Why data center network operators aren’t flipping coins to pick their Ethernet switch fabrics
By James Low | At Keysight, we just wrapped up a project where we benchmarked several Ethernet switches for carrier hyperscale deployment. Going in, I was very concerned that there would be little to no difference in the performance numbers. Switches are a commodity now, right? Testing will simply prove that “flipping a coin” to determine vendor choice is just as risk-free as a full qualification. The results however showed that this could not be further from the truth. We will publish the methodology and results shortly and it should be interesting!
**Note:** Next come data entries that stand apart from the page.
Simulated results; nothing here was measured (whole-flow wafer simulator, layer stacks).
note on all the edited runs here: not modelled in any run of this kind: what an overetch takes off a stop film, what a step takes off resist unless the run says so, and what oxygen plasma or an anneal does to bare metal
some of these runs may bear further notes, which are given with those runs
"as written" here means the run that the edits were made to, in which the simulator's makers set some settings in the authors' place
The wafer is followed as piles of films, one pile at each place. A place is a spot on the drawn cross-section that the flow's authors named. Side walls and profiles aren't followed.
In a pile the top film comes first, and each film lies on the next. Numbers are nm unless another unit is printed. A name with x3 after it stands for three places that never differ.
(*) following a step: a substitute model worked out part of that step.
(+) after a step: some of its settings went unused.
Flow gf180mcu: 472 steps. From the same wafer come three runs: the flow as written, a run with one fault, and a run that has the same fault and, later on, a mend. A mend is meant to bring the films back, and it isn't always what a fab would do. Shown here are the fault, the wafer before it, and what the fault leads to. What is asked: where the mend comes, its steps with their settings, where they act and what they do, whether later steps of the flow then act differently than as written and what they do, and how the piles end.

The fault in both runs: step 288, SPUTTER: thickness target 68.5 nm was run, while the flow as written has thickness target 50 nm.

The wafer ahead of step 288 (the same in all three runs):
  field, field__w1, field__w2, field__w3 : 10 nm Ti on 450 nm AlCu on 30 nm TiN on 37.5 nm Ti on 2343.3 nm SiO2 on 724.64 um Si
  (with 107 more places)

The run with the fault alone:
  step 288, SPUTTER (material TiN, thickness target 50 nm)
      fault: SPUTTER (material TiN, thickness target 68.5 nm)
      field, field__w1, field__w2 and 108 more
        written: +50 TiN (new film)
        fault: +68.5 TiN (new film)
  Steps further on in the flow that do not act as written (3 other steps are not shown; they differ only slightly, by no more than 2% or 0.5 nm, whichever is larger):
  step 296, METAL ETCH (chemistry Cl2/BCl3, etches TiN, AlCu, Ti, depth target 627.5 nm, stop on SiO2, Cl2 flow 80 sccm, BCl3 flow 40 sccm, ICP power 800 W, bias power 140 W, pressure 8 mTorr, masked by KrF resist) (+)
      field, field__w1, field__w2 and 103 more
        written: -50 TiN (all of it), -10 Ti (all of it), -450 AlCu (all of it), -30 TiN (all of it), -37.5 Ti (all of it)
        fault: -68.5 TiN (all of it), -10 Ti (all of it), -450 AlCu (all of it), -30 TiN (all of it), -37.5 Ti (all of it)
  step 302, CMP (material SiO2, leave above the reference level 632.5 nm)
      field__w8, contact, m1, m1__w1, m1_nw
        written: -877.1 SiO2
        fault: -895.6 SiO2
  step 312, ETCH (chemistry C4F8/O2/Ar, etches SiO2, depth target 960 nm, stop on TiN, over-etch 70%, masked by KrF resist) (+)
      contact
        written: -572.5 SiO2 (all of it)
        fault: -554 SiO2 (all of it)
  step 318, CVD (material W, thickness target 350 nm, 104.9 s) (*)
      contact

Because switch vendors do their own exhaustive testing for Ethernet frame forwarding performance, traditional test methodologies such as RFC 2544 and 2889 were not included here. Considering the switches under test were going to be deployed in a hyperscale data center, the test focus was on port aggregation performance while simulating a simplified IP Clos architecture as the fabric. It is not uncommon to deploy the switch fabric oversubscribed on the access side. If there was to be a performance difference, it would be in how each switch performs with handling a microburst traffic pattern.
Figure 1. Microbursts cause frame drops due to buffer overflow
The first revelation came with the initial baseline tests. These tests are just to confirm that, port to port, the switch can handle line-rate Ethernet forwarding with a consistent forwarding latency. I virtually yawned as we set up the test on the first switch. The results came in as expected, lossless forwarding and latency at around 1.4 microseconds for min/max and average. We moved on to the next switch and the results came in again with lossless forwarding, but the latency was significantly different. The latency was faster, but with some jitter. There was a fifteen percent difference between min/max with an average of 1.16 microseconds.
The result reinvigorated my effort and we excitedly moved onto the next test. The second test determines the maximum burst over line speed that a switch can handle when configured to oversubscribe the link speed.
The purpose of the test is to identify the threshold to which the switch can handle microbursts with no traffic engineering mechanisms applied. It determines how much memory is applied to the buffer and how well the buffer handles contention. The first switch, configured with 2x100G into a single 100G port, demonstrated its buffer could handle 200G of traffic for one 1 msec before frame loss. As we moved on to the next vendor, the result showed that it could handle 3.25 msec of burst before frame loss. There was a 3x difference? So much for the thought that there are no performance differences when it comes to switching.
In addition to burst tolerance, here are a few other test considerations as you validate your switch fabric:
- Does the fabric ensure that no traffic drops during failover? Does the failover convergence meet your workload expectations?
- Does the data center overlay network (VxLAN, EVPN, ECMP) scale and perform to support multihoming and traffic load balancing?
- How do the congestion control mechanisms work to handle increasing RoCEv2 from storage workloads?
All of these are critical factors to consider when assessing the fabric performance.
Clearly, higher-speed Ethernet switching is hard. Switching at 100G, and more so 400G and even beyond, requires multi pipeline architectures to deliver the required performance. There are multiple combinations, permutations, and subcomponents that need validation as a switch fabric system. This is especially true in this era of disaggregation and open networking, where there are:
- Multiple ODM vendors with their white-box designs with various CPU/memory considerations and ASICs
- Merchant silicon vendors with their ASICs with various sized buffering and forwarding tables
- Open network operating systems (NOS) such as SONiC and the need to harden both open NOS and vendor NOS
Care must be taken to be aware of the architecture of the subcomponents and plan accordingly for different application workloads seen in your data center customer environments. Each vendor’s engineering team will choose a slightly different way to solve the challenges, creating advantages or disadvantages over competitive solutions. Testing will determine not only the best switch but the best way to deploy and architect the switch fabric to ensure the applications are oblivious to switching fabric and services are reliably delivered.